On Tue, Sep 20, 2016 at 06:43:35PM +0200, Daniel Mack wrote:
> Hi Pablo,
> 
> On 09/20/2016 04:29 PM, Pablo Neira Ayuso wrote:
> > On Mon, Sep 19, 2016 at 10:56:14PM +0200, Daniel Mack wrote:
> > [...]
> >> Why would we artificially limit the use-cases of this implementation if
> >> the way it stands, both filtering and introspection are possible?
> > 
> > Why should we place infrastructure in the kernel to filter packets so
> > late, and why at postrouting btw, when we can do this way earlier
> > before any packet is actually sent?
> 
> The point is that from an application's perspective, restricting the
> ability to bind a port and dropping packets that are being sent is a
> very different thing. Applications will start to behave differently if
> they can't bind to a port, and that's something we do not want to happen.

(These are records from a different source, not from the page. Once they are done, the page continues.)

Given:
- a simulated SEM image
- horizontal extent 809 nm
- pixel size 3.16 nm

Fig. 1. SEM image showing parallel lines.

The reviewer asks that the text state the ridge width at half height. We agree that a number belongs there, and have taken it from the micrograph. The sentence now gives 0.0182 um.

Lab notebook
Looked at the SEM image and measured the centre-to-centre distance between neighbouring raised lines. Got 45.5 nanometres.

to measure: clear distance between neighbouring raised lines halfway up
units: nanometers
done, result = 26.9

What is exactly the problem? Applications are not checking for return
value from bind? They should be fixed. If you want to collect
statistics, I see no reason why you couldn't collect them for every
EACCESS on each bind() call.

> Looking at packets and making a verdict on them is the only way to
> implement what we have in mind. Given that's in line with what netfilter
> does, it can't be all that wrong, can it?

That output hook was added ~20 years ago... At that time we didn't
have anything better than dropping locally generated packets. Today we
can probably do something better.

> > No performance impact, no need for
> > skbuff allocation and *no cycles wasted to evaluate if every packet is
> > wanted or not*.
> 
> Hmm, not sure why this keeps coming up. As I said - for accounting,
> there is no other option than to look at every packet and its size.
> 
> Regarding the performance concerns, are you saying a netfilter based
> implementation that uses counters for that purpose would be more
> efficient?

> Because in my tests, just loading the netfilter modules with no
> rules in place at all has more impact than running the code from 6/6
> on every packet.

You must be talking on iptables. When did you test this? We now have
on-demand hook registration per-netns, anyway, in nftables you only
register what you need.

Everytime you mention about performance, it sounds like there is no
room to improve what we have... and we indeed have room and ideas to
get this flying faster, but keeping in mind good integration with our
generic network stack and extensible interfaces, that's important too.
On top of that, I started working on some preliminary patches to add
nftables jit, will be talking on this during NetDev 1.2
netfilter/nftables workshop. I would expect numbers close to what
you're observing with this solution.